Last week Christopher and I attended a book reading/signing event down in Chatham County for the book Old Southern Apples by Lee Calhoun. What we thought would be a staid but educational event turned out to entertain us and lift our spirits.
When Lee was first introduced to the crowd by Debbie Roos, he mentioned that he would be reading passages from his book. I cringed as I pictured the next hour of pain as entry after entry of facts about a single apple tree was read to the crowd. It turns out that the book’s entries are as entertaining and as well crafted as fictional stories. Add to this Lee’s beautiful speaking voice and Southern drawl and we were mesmerized as he read to the crowd stories about the family strife that led to one apple’s name or another apple’s peculiar history. The rest of the audience was equally entranced.

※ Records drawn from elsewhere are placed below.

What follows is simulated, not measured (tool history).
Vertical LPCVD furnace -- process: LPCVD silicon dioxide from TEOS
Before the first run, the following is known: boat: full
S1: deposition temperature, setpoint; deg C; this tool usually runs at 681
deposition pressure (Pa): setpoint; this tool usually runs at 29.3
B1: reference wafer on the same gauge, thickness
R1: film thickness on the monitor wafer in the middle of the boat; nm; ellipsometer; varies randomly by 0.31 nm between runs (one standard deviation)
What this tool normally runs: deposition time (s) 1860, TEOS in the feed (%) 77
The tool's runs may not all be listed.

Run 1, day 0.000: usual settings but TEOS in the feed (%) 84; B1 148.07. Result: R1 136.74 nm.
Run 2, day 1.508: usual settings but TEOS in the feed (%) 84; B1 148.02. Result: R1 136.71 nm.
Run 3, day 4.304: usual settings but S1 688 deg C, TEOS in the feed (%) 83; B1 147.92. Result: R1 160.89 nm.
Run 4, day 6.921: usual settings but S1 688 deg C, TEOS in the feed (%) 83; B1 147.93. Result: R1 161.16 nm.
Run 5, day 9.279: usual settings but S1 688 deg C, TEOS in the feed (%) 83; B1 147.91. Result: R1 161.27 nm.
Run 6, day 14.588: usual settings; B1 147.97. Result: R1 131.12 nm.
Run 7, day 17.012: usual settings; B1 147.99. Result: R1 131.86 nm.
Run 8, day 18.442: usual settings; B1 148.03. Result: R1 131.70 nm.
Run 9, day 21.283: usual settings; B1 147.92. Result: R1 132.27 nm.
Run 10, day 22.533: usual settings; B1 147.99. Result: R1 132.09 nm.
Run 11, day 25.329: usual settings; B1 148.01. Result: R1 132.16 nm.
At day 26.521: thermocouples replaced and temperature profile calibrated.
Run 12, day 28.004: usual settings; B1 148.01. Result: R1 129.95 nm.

To add to our delight, the room was packed with farmers, locavores, gardeners, and advocates for our local food system, probably at least 200 people in all. Where else in the U.S., I told Christopher later, would a lecture about old varieties of apples be so well attended. This seminar is but one example of our region’s peculiar (in a good way) support for the local food system. It makes me proud to call this area of North Carolina home and even prouder to know that we will join the ranks of farmers/homesteaders in the area once the purchase of Waterdog Farms goes through in another 3 months or so.